Airlines of the Chinese mainland and Taiwan concluded on Tuesday cross-Strait charter flights during the 2008 Qingming Festival, or Tomb-sweeping Day, according to the Civil Aviation Administration of China.
Five mainland airline companies, including Air China, and six Taiwan carriers, including China Airlines, undertook 21 round trips from April 2 to 8.
The mainland airports that operated the flights were Beijing, Shanghai, Guangzhou and Xiamen, while Taipei and Kaohsiung acted for Taiwan, the administration said.
Among mainland cities, 14 round flights were completed in Shanghai.
The seat occupancy rate of the 2008 Qingming charter flights exceeded 70 percent, with some flights full, the administration said.
The Qingming Festival on April 4 this year was an occasion to remember the dead.
Mainland Chinese greeted the first "official" Qingming holiday this year as the State Council revised the nation's official holiday schedule late last year to add three traditional festivals -- Qingming, Duanwu and Zhongqiu -- in response to public demand.
The day was a public holiday on both the mainland and Taiwan.
Wang Peiji, a representative of the Taiwan-based EVA Air Shanghai branch, said the carrier was quite satisfied with the number of passengers taking flights from the Chinese business hub.
He attributed the high occupancy rate to Taiwan people who postponed their family reunion because of the snow storm and sleet weather that plagued the south and central mainland during the Chinese Lunar New Year, or Spring Festival, in early February.
A Taiwan businessman surnamed Wang from Kaohsiung said he had taken the Qingming Festival charter flights for two consecutive years.
"Charter flights at festival times are not enough," he said, adding some Taiwan businessmen still had to transfer through Hong Kong due to the limited number of flights.
"The problem is no longer a new one," Wang said. "We aspire that charter flights would soon become regular direct flights."

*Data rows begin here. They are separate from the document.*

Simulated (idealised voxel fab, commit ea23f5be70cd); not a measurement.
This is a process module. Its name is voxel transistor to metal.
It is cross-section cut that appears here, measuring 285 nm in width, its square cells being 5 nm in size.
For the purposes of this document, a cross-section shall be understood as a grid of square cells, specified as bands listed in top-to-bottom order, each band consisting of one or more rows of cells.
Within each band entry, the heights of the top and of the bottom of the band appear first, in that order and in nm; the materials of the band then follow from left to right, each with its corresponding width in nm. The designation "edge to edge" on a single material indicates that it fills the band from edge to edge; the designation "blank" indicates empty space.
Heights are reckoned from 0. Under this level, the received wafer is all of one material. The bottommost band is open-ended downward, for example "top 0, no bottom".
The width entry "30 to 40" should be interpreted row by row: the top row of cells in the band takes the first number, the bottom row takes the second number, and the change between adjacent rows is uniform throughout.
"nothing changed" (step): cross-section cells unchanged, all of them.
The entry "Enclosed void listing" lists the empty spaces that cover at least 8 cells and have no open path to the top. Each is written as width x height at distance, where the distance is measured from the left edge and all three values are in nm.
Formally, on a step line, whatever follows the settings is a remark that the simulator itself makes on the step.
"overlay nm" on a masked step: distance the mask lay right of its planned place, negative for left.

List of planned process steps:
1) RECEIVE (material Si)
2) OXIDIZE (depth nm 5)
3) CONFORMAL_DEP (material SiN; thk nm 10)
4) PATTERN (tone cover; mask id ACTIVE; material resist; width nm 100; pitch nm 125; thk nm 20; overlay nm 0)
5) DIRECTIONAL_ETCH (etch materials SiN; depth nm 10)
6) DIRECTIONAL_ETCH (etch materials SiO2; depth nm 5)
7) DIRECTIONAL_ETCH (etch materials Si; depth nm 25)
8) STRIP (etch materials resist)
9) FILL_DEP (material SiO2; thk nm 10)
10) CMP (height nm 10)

This was the second time the mainland and Taiwan had operated charters during the Qingming Festival. The flights during the 2007 festival carried nearly 7,000 passengers, figures from the administration showed.
However, all the regular planes from mainland cities to Taiwan were still required to transfer through Hong Kong instead of making direct flights to the island.
The service is also available during important holidays, including the traditional Duanwu festival (Dragon Boat Festival) in early summer, and the Zhongqiu festival (Mid-Autumn Festival) in autumn.